Tucked away in a corner of Christchurch Gardens, opposite New Scotland Yard in Victoria Street, St James, this memorial was only erected in 1970.
Designed to resemble an uncurling scroll, the bronzed glass fibre scroll – designed by Edwin Russell – was put there by the Suffragette Fellowship (a group which was founded in 1926 to commemorate the suffrage movement of the early 20th century) and dedicated to the “courage and perseverance of all those men and women who in the long struggle for votes for women, selflessly braved derision, opposition and ostracism, many enduring physical violence and suffering”.
The monument, which is located near Caxton Hall – a now-listed building opened as the Westminster Town Hall in 1883 and “historically associated with women’s suffrage meetings”, was unveiled by former campaigner and hunger-striker Lillian Lenton.

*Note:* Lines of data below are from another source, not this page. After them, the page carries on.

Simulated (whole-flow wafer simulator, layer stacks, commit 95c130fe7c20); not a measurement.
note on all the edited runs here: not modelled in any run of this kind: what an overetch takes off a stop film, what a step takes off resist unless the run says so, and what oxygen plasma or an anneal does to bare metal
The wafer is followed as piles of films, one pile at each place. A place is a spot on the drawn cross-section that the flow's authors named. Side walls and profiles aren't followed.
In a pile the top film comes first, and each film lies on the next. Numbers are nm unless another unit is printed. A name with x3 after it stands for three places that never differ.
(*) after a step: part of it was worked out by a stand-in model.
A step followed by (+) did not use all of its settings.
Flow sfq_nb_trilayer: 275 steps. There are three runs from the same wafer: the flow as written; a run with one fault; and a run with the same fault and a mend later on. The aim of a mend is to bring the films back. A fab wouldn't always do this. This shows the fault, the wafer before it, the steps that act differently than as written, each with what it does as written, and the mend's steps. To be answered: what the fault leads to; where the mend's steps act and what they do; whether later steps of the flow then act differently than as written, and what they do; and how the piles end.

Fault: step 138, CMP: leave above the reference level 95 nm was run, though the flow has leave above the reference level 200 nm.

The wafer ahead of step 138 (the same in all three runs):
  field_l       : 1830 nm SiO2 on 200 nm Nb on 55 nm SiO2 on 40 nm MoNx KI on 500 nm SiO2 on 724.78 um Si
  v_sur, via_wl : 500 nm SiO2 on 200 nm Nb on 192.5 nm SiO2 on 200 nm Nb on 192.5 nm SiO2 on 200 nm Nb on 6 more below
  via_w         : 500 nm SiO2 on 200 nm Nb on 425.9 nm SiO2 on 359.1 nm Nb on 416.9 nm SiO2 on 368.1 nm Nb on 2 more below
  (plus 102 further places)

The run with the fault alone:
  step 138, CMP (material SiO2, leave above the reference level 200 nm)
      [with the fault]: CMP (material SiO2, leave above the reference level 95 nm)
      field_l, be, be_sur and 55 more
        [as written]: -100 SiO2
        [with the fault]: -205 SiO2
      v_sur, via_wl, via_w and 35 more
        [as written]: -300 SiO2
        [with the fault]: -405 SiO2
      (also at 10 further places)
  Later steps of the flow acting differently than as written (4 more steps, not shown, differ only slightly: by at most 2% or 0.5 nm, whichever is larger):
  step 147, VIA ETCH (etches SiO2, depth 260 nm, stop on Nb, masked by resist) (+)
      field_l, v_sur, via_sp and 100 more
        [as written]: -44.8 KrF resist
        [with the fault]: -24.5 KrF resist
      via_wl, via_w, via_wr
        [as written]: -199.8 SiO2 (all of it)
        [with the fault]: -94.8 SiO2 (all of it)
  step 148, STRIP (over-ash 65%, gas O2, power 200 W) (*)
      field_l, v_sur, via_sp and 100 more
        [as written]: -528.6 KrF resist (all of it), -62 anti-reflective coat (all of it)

While we’re on the subject of women’s suffrage, we should also mention the memorial to the most prominent member of the early 20th century women’s suffrage movement, Emmeline Pankhurst (1857-1928). Located not far away in Victoria Tower Gardens, right under the shadow of Victoria Tower at the southern end of the Houses of Parliament, stands a 1930 statue of the suffrage leader, who was imprisoned for her stand.
The statue is accompanied by two bronze medallions – one commemorating Mrs Pankhurst’s daughter and suffragette, Dame Christabel Pankhurst (1880-1958), and the other showing the badge of the Women’s Social Political Union (WSPU).